Inverse Laplace transform of $L^{-1}\Bigl(\frac{a}{(s^2+a^2)^2}\Bigr)$. Hence show that $\int_0^{\infty}t^3e^{-t}\sin t\,dt =0 $

Question

Any other way to find $\int_0^{\infty} te^{-2t}\cos t\, dt$. Hence show that $ \int_0^{\infty}t^3e^{-t}\sin t \, dt =0$.

My attempt:

$L(t \cos t) = \int_0^{\infty} e^{-pt}(t\cos t) \,dt$

Now evaluating this and putting p = 2, i get answer as 3/25

Now can you tell me is there any alternative way to evaluate this?

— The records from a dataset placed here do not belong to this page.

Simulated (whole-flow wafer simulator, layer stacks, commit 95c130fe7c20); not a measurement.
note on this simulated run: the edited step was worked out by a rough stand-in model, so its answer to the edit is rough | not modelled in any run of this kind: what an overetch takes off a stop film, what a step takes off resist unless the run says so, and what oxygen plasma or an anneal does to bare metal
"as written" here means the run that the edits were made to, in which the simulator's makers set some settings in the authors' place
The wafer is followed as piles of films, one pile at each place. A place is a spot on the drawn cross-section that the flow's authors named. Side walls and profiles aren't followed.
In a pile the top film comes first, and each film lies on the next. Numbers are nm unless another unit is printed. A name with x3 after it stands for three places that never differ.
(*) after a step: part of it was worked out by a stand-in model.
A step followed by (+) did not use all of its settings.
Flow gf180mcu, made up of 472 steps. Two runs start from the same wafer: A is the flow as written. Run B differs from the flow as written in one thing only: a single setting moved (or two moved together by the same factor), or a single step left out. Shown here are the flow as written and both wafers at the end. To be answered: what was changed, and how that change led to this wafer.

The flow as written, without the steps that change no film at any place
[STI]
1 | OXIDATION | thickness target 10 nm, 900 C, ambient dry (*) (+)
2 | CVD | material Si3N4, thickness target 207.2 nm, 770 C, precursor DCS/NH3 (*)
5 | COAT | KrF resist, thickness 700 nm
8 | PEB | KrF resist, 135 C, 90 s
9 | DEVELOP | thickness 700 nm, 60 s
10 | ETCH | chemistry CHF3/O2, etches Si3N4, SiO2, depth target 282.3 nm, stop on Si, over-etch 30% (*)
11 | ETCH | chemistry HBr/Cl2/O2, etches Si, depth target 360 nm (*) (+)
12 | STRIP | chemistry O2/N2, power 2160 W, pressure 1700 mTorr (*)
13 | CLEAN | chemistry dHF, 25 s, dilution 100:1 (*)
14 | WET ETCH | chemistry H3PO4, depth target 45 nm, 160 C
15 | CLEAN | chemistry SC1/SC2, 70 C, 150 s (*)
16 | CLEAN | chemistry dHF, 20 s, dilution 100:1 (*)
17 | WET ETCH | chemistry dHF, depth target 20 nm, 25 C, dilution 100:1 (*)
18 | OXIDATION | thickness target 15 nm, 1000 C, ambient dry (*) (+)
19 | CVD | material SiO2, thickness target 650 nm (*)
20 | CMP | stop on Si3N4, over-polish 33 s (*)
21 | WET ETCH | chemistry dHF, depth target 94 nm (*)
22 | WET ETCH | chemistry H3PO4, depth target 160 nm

Problem says hence show $\int_0^{\infty}t^3e^{-t}\sin t\,dt = 0$

The integral = $L(t^3 \sin t) = \int_0^{\infty}t^3e^{-pt}\sin t\, dt = (-1)\frac{d^3}{dp^3} \frac{1}{p^2+1} = \frac{-8p}{(p^2-1)^2}+\frac{48p^3}{(p^2-1)^4} $

Now putting p =1 does not make sense in above equation. How to deal with this?

Answer 1

Note that we are differentiating $\frac1{1+p^2}$, so how do you get a $-1$ in the denominator?

The correct value of: $$(-1)\frac{d^3}{dp^3}\left(\frac1{1+p^2} \right) = \frac{24p\left(p^2-1\right)}{\left(p^2+1\right)^4}$$ which at $p=1$ is zero.